True and False: Good parents worry.
Some parents don’t feel like they are a good parent if they aren’t worrying all the time. Paranoid Parents doesn’t tell you to stop worrying. Most parents want to be involved with our kids. Child safety is important. But two things go wrong with our ‘safety’ parenting.
1. The scariest threats seem the most important. The most horrific tragedies take over our minds and the likely dangers to our kids are missed. It is a tragedy when any one child is hurt and we are not diminishing that death when we admit that the cause of the tragedy is rare. Kidnapping by a stranger ending tragically, especially to elementary school age children, are extremely rare. Often one or two in 40 million children. But the thought is so horrible that it takes place over one child being seriously injured in a car accident every time we blink.
2. It is hard to shake the feeling that if it happened once, it won’t happen in our neighborhood, to my child. Some parents spend time preparing for every danger. Fixing every possible threat is not parenting. We wouldn’t pack a snow shovel for a vacation in Las Vegas because it snows there once every five years. But we feel we must take those precautions when it comes to our children. A tragedy may make 24/7 news coverage but happen on average less than once a year (like school shooting incidents). One child in 83 million may be injured or killed. But we find it hard not to feel like we should be prepared for everything.
Parents should be concerned, they should empathize for those who have had a tragedy—but know what is likely to happen in your area, in your child’s age group.
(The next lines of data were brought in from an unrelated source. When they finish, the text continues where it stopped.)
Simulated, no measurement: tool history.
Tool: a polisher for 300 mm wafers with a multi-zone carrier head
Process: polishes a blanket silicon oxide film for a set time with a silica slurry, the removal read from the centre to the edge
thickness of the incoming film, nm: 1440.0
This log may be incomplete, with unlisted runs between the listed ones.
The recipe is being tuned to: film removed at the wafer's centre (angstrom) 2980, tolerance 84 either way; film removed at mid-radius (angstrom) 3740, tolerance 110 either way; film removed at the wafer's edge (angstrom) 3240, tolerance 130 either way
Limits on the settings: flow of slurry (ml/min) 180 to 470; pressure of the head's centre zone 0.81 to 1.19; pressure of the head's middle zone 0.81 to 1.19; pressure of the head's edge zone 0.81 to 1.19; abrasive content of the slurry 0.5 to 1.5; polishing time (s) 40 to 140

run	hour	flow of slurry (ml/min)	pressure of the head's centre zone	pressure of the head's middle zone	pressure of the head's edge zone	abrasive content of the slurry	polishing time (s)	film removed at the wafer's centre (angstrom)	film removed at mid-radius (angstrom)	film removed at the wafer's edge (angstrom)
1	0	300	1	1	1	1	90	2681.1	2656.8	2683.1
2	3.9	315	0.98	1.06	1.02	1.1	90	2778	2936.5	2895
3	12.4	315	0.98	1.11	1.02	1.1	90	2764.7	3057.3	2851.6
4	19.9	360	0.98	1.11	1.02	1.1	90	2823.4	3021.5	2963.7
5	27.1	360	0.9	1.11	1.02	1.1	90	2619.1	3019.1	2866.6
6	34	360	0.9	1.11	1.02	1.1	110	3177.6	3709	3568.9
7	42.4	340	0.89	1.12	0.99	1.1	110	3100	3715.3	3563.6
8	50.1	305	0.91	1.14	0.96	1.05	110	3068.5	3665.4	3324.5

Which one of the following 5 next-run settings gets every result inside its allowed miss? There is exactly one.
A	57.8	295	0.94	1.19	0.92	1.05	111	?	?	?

Some things that parents want to buy a fix for are about as likely as a meteor hitting your car. Do you wear hats lined with tin foil to stop possible radiation getting to you from the LCD displays of digital watches? That sounds crazy. Well, it could be a threat, just as many of the highly publicized dangers are to your child.
Buy shower Wellington boots so your child won’t slip in the shower. Do you fear your child’s lifelong trauma because you didn’t use a wipe warmer for his little bottie? A helmet for learning to walk. Put down a bath mat. Wipe warmers cause fires. Learning to get up after falling down is an essential life skill, persistence.
Curb your paranoia. Use your parenting common sense.